Injunction possible?

Dear Atpeace:

Greetings. You may possibly be able to get him not to see her, if you can prove the harm. Proving the harm would take a great effort and calling your counselor to court as an expert. In all honesty, the cost would be prohibitive due to the cose date of your trial. My suggestion is that you file a Motion to Show Cause instead which would say that he is actively alienating the child from you, not taking her to school, coaching her for the trial, etc. Thank you.

Janet L. Fritts
Attorney with Rosen Divorce
4101 Lake Boone Trail, Suite 500
Raleigh, North Carolina 27607
919.787.6668 main phone
919.256.1665 direct fax

10925 David Taylor Drive, Suite 100
Charlotte, North Carolina 28262
704.644.2831 main voice
704.307.4595 main fax

The response posted above is based upon the limited factual information made available and is not intended as a full and complete response to the question. The only reliable manner to obtain complete and adequate legal advice is to consult with an attorney, fully explain your situation, and allow the attorney sufficient opportunity to research the applicable law and facts required to render an accurate opinion. The basic information provided above is intended as a public service but a full discussion with an attorney should be undertaken before taking any action.
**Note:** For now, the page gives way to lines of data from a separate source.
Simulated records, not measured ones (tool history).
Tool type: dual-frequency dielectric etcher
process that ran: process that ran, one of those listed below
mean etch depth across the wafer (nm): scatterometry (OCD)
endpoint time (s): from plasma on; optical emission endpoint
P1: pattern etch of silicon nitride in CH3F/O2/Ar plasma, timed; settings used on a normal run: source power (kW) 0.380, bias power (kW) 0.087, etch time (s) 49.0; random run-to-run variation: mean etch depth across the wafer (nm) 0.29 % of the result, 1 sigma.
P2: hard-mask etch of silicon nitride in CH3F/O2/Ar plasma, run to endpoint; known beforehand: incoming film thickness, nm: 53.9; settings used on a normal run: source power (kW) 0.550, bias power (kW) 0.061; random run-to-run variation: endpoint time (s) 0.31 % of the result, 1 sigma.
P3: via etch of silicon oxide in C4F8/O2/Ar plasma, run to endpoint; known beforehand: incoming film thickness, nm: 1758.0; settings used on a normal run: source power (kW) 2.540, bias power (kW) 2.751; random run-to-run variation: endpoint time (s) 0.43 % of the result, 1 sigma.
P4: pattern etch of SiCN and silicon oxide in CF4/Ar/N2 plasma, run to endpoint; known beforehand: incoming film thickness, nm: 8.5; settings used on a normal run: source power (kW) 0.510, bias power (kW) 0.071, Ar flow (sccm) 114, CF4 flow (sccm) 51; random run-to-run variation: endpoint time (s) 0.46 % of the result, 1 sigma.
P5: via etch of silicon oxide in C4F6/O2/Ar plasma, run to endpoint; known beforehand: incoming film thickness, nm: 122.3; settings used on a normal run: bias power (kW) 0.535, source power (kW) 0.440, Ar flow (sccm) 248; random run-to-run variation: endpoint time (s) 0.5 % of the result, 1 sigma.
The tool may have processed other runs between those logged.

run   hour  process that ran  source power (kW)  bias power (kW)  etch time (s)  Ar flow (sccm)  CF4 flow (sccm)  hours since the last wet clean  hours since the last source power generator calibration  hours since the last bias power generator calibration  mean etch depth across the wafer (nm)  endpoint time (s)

Background: I am in the midst of a custody battle; still not divorced. There was domestic violence. On child, now 6. We had a temporary custody agreement where we had joint legal custody and I was the primary custodial parent. I didn’t like it, but was trying to be reasonable. In short, it isn’t working. He does do homework, doesn’t read books, doesn’t participate in activities. He speaks to her about custody, talks poorly of me to her, burdens her with adult topics and threatens to withhold love if she doesn’t take his ‘side’. I can honestly say I haven’t done any of these things. I have been seeing a counselor with her to work through all of this. Tuesday he has kept her out of school all day during his visit prior to returning her to my care and spoke with her all day about the custody hearing coming up (per the child when I asked if she was sick since she was absent).

She now claims I ‘abuse’ her but can’t give ANY examples. I even put a ‘no spanking’ clause in our temporary agreement because I was afraid HE was too heavy handed. She cannot tell me HOW I have ever abused me - it is obvious to me that he spent the day telling her what to say. He has coached her before and the counselor was intuitive enough to pick up on that.

My question is, can I somehow get the courts to intervene and keep him from seeing her before trial on 3/7 and 3/8? This is tearing her apart - choosing sides and hearing bad things about me. She is upset and confused. Her attitude and behavior in school reflects her disturbed state.

Thank you for your input - my attorney is going to call his attorney about this and may even see the judge in the interim to try to intervene - I just wanted a 2nd opinion.